Thank you guys, you are awesome! Now answers :)

What type of circuit is drawing the load, and what does the input voltage look like?

Yeah, as you mentioned, it's a charge pump and the input ripple is about 6V. So, that is not that far from the specs, just I expected much better results... The load was an electronic load, something like this: http://dev.emcelettronica.com/basic-design-of-an-electronic-load . I think I also measured with a plain resistor with the same results.

What is the ripple on the input?
I'd suggest adding 0.1uF ceramic caps between input and ref pin, and output and ref pin, as described in the data sheet. You might also need a capacitor across your trimmer (ie ref and GND). A 1uF-10uF works there.

Ripple is about 6V. There is plenty ceramic capacitance in the input. I also tried to add some ceramic to the output with no changes in the results. I'll try to add a capacitor accross the trimmer... Just I don't have many high-ESR capacitors.

8mV is not a great deal of signal level and it is clearly related to the mains frequency. I would be looking closely at the layout of the ground, in particular the path of the current that charges the 470uF. Is the measurement made on the output of the regulator or does it include a ground loop?

Hmm, it may be a ground issue, but then I'm screwed because I did my best to provide good ground: I chose protoboard with a ground plane and tried to make every ground connection as beefy as I could. The 470uF could be better connected, I thought this is not important, is it? I ensured connection only for LM317 and reference/output sections.
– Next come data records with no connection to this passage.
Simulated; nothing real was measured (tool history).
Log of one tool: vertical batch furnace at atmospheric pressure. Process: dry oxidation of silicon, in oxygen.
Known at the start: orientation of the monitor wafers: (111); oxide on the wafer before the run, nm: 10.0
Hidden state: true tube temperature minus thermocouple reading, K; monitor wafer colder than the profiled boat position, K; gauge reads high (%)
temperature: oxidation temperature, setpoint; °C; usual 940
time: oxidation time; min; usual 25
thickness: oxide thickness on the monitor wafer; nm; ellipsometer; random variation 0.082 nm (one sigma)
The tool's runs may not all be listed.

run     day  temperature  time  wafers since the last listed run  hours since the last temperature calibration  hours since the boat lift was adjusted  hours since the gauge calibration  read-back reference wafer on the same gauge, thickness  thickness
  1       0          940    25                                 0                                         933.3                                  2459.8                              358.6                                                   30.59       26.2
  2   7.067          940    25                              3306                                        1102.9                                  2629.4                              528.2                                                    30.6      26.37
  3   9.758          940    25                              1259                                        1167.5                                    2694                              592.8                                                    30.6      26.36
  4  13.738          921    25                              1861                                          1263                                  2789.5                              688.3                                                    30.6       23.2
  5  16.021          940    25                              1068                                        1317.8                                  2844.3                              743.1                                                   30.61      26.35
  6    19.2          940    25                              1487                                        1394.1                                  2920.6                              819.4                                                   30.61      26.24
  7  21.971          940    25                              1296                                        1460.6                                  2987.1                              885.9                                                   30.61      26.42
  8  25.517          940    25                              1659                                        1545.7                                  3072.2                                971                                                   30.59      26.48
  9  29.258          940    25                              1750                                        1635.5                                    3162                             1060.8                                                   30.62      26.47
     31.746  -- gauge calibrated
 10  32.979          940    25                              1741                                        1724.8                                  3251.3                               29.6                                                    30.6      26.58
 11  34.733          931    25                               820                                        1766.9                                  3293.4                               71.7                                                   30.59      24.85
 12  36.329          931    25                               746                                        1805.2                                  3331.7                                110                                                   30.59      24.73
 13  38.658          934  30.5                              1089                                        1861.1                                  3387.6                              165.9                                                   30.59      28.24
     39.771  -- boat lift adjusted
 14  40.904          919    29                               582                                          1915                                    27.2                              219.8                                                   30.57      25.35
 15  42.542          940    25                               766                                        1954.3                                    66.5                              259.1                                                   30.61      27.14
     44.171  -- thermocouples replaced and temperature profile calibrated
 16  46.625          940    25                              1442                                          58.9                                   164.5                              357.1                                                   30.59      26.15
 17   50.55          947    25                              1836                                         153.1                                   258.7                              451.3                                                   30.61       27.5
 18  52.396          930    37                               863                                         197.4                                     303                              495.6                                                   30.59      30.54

I have to check if that ground plane is really good, the ground connection is 2cm away from the LM317.

The ripple is at 50Hz. Then one of the rectifiers is not working because a fullwave rectifier should produce 100Hz then the filter capacitors will filter much better.
With the loaded LM317 connected, please post a photo of the input ripple and its DC voltages. Is the output actually 17V? Then the pot is set to about 3024 ohms, not 5k ohms.

If you built the circuit on a solderless breadboard then the resistance of the contacts might be causing a lot of the ripple.

It's a charge pump :). This is not obvious from the scheme, sorry. The output  is set to 15V (although I tried a few volts lower as well). Pot is indeed set to 3k, sorry for confusion. On the scheme 5k specifies the pot itself, not the value it is set to (should I add a note to the scheme?). The scheme is build on a protoboard with a "ground plane". It does not ensure too much confidence, though (twin industries 8100-45). Breadboards "proved" several times they don't work for my power stuff :((. I'll post more photos.


Out of curiosity: hook up your scope leads to nothing but a 100K resistor, keeping them in approximately the same spot as when making your voltage measurement.  Is there still ripple?

No, in this case no ripple. It only starts visible (>3mV p-p) after 30mA. I thought that my electronic load could create problems so I tried a plain resistor of as well, no ripple. But I didn't try to give it a real load because I already burned a few 1/4W resistors. Now I'm quite confident that the problem is not with the load, but with a regulator or my board. Or ground resistance higher than I thought.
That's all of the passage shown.